Four students will discuss specific pieces from the museum’s collection for 20-30 minutes each.

Participants were instructed to choose whichever piece they wanted to research and compose a paper and lecture to present their findings.

IU student Sam Tavlin found out about the competition when she was studying abroad in Barcelona, Spain, last summer.

She saw information for the competition on the museum’s website and created a one-page proposal last fall to conduct year-long research about the etching “Male Nude” by German artist Oskar Schlemmer.

Her research consisted of viewing the artwork through two different theories from German philosophers.

One theory explores the idea of the separation between objects and the human body. However, when humans use certain objects, they become almost a part of the body itself, Tavlin said.

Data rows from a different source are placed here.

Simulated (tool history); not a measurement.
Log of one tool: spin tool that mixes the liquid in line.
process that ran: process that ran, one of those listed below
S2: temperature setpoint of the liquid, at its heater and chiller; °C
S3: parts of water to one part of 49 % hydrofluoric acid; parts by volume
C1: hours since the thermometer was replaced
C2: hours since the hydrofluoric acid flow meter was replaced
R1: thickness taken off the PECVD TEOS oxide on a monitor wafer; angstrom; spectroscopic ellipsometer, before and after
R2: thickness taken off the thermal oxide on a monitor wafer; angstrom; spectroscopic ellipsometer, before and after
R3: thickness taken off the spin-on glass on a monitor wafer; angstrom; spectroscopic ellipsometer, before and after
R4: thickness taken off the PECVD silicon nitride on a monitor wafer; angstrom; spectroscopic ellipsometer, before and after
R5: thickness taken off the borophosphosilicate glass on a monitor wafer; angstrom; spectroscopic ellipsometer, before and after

The second theory is called the alienation effect.

It states that when an audience does not get the chance to empathize with a character onstage at a theater production, they are forced to look at the production with a critical eye instead of getting lost in the story.

Tavlin applies these two theories to the piece she selected for the lecture
competition.

“I found that it’s one of those pieces that you look at,” she said. “Although it’s very simple, at the same time you can’t look away.”

Tavlin also said she liked the challenge of this particular artwork because very little research exists on it.

The same uncertainty appealed to IU student Eric Beckman, who will also give a lecture Friday.

Beckman selected a fragment from a Roman sculpture that was part of a Roman religion called Mithraism.

The fragment depicts a bull with a dog jumping up against it and would have served as the main focus for a place of worship in Roman culture.

Through his research, Beckman has traced the origins of the piece back to the 19th century, when it was found at the bottom of a riverbed in France.

Beckman followed the piece’s whereabouts until it finally reached the museum in 1985.

His research led him to discover that the symbols on the piece itself correspond to different constellations and astronomical bodies.

The piece depicts a certain time of the year and provides a road map for the Mithraic belief in the ascension of the soul after death.

“These types of scenes are extremely rare,” Beckman said. “There’s only 700 of them. To have as much information as possible just seemed like the right thing to do.”

In addition to Beckman and Tavlin, Anne Kneller will present a lecture on the museum’s “Seated Hermaphrodite,” and Rachel Schend will provide an interpretation of the Bilingual Eye Cup.